Here is a tub of my grafts finishing up callousing for a few weeks in my unheated crawlspace. They’ll be planted in a nursery area this weekend.

But I definitely do view this as pretty much an experiment. It really doesn’t seem like there is enough research or experience out there to even clearly define what size trees to expect. And then there is the variable of planting the root/interstem graft above or below the soil line…

Bill, you said “the interstem length appears to help determine the growth rate.”

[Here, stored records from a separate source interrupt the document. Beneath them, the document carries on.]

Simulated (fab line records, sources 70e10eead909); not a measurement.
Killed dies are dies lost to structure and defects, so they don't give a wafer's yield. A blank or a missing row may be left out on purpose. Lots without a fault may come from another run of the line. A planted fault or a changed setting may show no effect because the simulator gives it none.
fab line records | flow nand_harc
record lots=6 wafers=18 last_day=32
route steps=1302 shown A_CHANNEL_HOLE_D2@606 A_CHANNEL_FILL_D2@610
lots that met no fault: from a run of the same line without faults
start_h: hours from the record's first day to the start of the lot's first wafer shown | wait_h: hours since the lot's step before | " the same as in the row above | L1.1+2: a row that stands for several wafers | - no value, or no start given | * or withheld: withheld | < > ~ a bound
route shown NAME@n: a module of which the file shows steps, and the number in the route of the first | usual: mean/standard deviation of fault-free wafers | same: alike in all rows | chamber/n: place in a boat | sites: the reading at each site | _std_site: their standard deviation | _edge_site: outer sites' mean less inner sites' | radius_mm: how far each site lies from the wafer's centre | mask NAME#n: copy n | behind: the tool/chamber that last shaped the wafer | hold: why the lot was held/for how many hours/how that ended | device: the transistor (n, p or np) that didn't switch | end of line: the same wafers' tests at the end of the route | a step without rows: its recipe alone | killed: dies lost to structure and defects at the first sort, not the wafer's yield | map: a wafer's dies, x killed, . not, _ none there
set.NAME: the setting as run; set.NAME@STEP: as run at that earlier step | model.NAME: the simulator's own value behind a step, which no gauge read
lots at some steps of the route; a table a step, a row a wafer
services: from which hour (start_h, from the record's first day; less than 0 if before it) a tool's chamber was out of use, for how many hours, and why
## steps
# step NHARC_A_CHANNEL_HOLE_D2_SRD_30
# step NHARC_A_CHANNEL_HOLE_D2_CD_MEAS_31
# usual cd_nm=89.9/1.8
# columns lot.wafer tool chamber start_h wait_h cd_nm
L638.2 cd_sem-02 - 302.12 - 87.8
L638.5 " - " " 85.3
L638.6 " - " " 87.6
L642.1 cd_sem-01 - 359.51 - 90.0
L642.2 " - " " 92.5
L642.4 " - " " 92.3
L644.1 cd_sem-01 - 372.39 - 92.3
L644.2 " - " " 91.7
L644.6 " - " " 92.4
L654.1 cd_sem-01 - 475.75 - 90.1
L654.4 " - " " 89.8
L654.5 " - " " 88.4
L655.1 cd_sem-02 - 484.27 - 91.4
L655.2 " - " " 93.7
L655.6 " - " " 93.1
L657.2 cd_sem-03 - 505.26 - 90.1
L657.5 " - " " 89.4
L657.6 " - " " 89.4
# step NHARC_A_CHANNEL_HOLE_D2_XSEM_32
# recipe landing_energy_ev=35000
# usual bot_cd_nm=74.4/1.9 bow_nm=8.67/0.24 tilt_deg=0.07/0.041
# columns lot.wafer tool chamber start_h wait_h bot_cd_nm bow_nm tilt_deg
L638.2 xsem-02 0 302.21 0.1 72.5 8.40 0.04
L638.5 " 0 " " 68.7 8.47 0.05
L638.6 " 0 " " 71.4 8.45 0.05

Could you elaborate on this?

I’m assuming you mean that a long interstem causes the interstem to have a bigger influence on tree size, while a shorter interstem has a reduced influence. (As an example, an MM111 / Bud 9 combo with a long Bud 9 section would be more dwarfing than the same combo with a shorter Bud 9 section.) Is this correct?

Fruitnut said “it sounds like a good idea but I haven’t heard of actual results that verify the promise.”

Does anyone here have direct experience with interstems that they can share with us?

“Hasn’t caught on commercially but that could be the understandably higher cost of trees.”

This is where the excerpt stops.